SCABs

SCA is a McDonald’s Ball Pit. By @Benedicttatham

Benedict Tatham

By Benedict Tatham

 

SCA is a McDonald’s Ball Pit.

 

Our whole lives we’ve been living within a structure with a working system.

From kindergarten, to pre-prep, senior school, University (maybe) and now SCA, systems have been in place to guide us through each door towards adulthood.

These structures are incredibly important. We need guide lines.

Stepping outside of them can be disorientating. You start to loose direction, confidence and motivation.

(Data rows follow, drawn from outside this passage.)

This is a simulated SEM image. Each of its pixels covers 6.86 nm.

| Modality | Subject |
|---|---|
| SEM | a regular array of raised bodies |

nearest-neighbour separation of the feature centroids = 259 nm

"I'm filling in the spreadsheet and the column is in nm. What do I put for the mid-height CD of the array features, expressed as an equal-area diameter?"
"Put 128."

The really difficult thing about SCA though is that although the structures and systems are in place, we are challenged with coming up with our own formula in order for it to actually work.

At school or university you could sit back and pay little attention in class. 

You could pick up the text book at the end of the term, put a few facts into your short term memory and with a bit of luck, come out with some good grades.

Imagine if you tried to do that before portfolio day? It just wouldn’t work, it would be crap. 

We’ve heard of people putting together portfolios in a week, but only because they’ve worked hard throughout the year to find the formula to do so.

Once you’ve found your formula you can fly.

We are 35/36 whatever it is now, and we’re all desperate to find our own formula. 

In fact we’re all going completely bananas in pyjamas trying to find it.

Occasionally, with a few small wins here and there against a barrage of failures, we think we’ve cracked it. But then it’s gone again.

This is why SCA is the hardest thing I’ve ever done. We’re in a constant state of limbo. Caught between what we think we know and what we actually know. 

Up and down up and down up and down. 

On the surface SCA is giving you everything you could possibly need.

But actually the most crucial tool to success is what is untaught and perhaps unteachable: your own formula. 

I think of SCA to be like being in a ball pit. You know the ones you used to get in McDonald’s as a kid? 

Playing on a cushioned sea of colourful balls, the possibilities seem endless.

But sink beneath the surface (or get pushed under by someone you’ve never met) and you find yourself struggling under it’s weight, disorientated, and helplessly trying to grip onto anything that will bring you back up to that fun and joyous place.

That’s when you need a formula. Mine was to find a stray leg, or foot, anyone would do, to scale myself back to the surface. 

But at SCA I haven’t found that sturdy leg on which I can rely for when play turns nasty. 

But I will keep searching my friends, I will keep searching.